The answer is that it is easy and works with anything. If it doesn’t it’s a bug in my mind. There are essentially two ways you might want to use the package. One is for Dojo Toolkit users. These lucky individuals with incredible foresight will only have to dojo.require() the package like anything else they are already doing or even use the Dojo Toolkit build system to build dojox.analytics into their own custom build layers. Unfortunately there are plenty of people out there who don’t or can’t use the Dojo Toolkit and they deserve the benefits just as much as I do. For them, we provide a custom Dojo Toolkit build with analytics automatically included. This is a single script tag that can be included in any arbitrary page. Configuration parameters are set as attributes on the <script> tag, just as they are with djConfig, and no other code or configuration is required. This can even be loaded cross-domain from the AOL CDN. Inclusion might look something like this:

I don’t think it can get much simpler than that.

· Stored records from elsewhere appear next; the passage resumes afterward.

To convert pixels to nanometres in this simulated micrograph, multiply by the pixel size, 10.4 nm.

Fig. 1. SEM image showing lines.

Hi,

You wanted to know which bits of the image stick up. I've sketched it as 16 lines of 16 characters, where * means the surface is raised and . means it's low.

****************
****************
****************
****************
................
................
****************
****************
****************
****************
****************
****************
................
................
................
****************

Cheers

What about size of this package, you ask? While I’m aiming to make a custom minimized build of the dojo _base that will get included as part of the above build, I haven’t completed that yet. Currently the build is 26KB compressed and gzipped, about 1KB larger than the standard dojo.js. Realistically I think this can be shrunk a little bit further by removing things from base that aren’t needed for this project. The Google Analytics ga.js file is currently 19KB, so don’t think this is doing all that bad for a first pass, not to mention this assumes that _all_ plugins are used, which is likely not to be the case in many instances, allowing for further optimization.

Thoughts? Suggestions? Other use cases?

Comments

  • I’d like to start using it, but dojotoolkit v 1.0.2 doesn’t have an alpha version of this code, the only way to start using it is downloading source and including it in dojox or you have a package with all code needed to use dojox.analytics?

  • Yes, it didn’t get done for 1.0.2, which i failed to mention in the article. It is in 1.1. However, you can download just that one dojox package (the analytics.js file and analytics/ folder) and it should work fine with 1.0.2.

  • Is the analytics.js file or _base.js file?
    I guess is _base.js file and rename it to analytics.js

  • Cristian: There are profiles in the dojox/analytics/profiles/ directory. One of these profiles will create a version of dojo.js that has analytics built in, and the other will generate analytics.js which is just the analytics package. You could rename the first (dojo.js + analytics.js combined) to dojoAnalytics.js or whatever you wanted and include it with a script tag. The other build (analytics.js) could be included either a) as a script tag after a standard dojo.js script tag or b) as a dojo.require(“dojox.analytics”); The second build is designed to replace the analytics.js file that is in the dojox directory.

  • This is great!

    You already touched on it, but this really lends itself to usability and tracking mouse movements, which is sort of the poor man’s eye tracker.

    And there’s nothing worse than launching an app and finding out that you lost customers during that critical first push, because they were gettings errors not picked up in QA. No excuse now, you can (should) log those errors and send them to the server.

  • Cristian:

    I now understand your problem. There was a file missing in the commit (analytics.js from the dojox root directory). I have updated svn now. This was a file of includes that basically requires the _base file.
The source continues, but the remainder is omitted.